The bonus features on the DVD appear to support much of this confusion. During the numerous commentary tracks, Dacko is praised for his dedication and ideals. It seems forced and rather fanciful. Elsewhere, the majestic music of The Lost Patrol is featured, and rightfully so. It’s the sonic spirit that binds the entire movie together. Yet what we want are more examples of the vision that fuels his sense of superiority. A songwriter needs a cache of tunes to sell his skill. A painter or photographer typically produces a portfolio. Dacko relies on And I Lived, along with a teaser trailer for Dead Heaven, as the explanations for his entitlement. Again, this doesn’t dissuade us from the terrific documentary before us (also a product of his passion). But without some clearly defined links to his legitimacy, we have a hard time being empathetic.

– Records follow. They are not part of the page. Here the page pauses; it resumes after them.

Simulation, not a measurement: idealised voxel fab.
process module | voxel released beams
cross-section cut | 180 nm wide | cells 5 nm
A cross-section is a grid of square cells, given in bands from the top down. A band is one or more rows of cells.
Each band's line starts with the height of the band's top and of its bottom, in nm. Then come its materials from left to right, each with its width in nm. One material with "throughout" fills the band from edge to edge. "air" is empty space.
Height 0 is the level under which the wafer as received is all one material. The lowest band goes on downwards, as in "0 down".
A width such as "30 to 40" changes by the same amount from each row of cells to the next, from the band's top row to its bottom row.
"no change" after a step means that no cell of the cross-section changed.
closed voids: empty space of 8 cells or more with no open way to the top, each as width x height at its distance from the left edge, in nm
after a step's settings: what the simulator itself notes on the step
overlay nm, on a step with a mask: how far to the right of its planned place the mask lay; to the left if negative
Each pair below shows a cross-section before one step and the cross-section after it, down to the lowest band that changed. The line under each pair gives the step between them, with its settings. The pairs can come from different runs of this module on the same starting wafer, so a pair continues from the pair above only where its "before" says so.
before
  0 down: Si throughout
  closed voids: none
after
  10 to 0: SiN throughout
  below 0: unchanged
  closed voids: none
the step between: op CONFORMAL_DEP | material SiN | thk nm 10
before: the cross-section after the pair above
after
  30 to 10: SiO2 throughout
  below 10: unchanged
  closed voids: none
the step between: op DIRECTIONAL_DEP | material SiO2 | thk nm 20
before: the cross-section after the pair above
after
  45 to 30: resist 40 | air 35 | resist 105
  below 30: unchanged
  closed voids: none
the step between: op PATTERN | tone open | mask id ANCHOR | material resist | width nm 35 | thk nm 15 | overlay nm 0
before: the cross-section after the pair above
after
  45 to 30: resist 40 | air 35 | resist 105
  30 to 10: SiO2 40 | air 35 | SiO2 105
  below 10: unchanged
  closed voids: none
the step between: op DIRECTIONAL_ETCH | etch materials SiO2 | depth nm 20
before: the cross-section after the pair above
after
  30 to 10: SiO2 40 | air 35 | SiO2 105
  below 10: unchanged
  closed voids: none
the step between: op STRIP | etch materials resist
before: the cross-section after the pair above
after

It’s the kind of identification that keeps Plan 9 from Syracuse from being a monumental success. Unlike American Movie, where Mark Borchardt’s abilities are right up there on the screen for people to champion or challenge, Ryan Dacko remains an enigma. His run across America is an achievement no one can deny. The reasons behind it, however noble, still need the support of something concrete to get us cheering. One thing dreamers have a hard time doing is getting others to buy into their revelation. Sometimes, it’s not a question of dedication, but delusion. No one is saying Dacko doesn’t have the right stuff. Perhaps in this instance it would have been better to shown onscreen.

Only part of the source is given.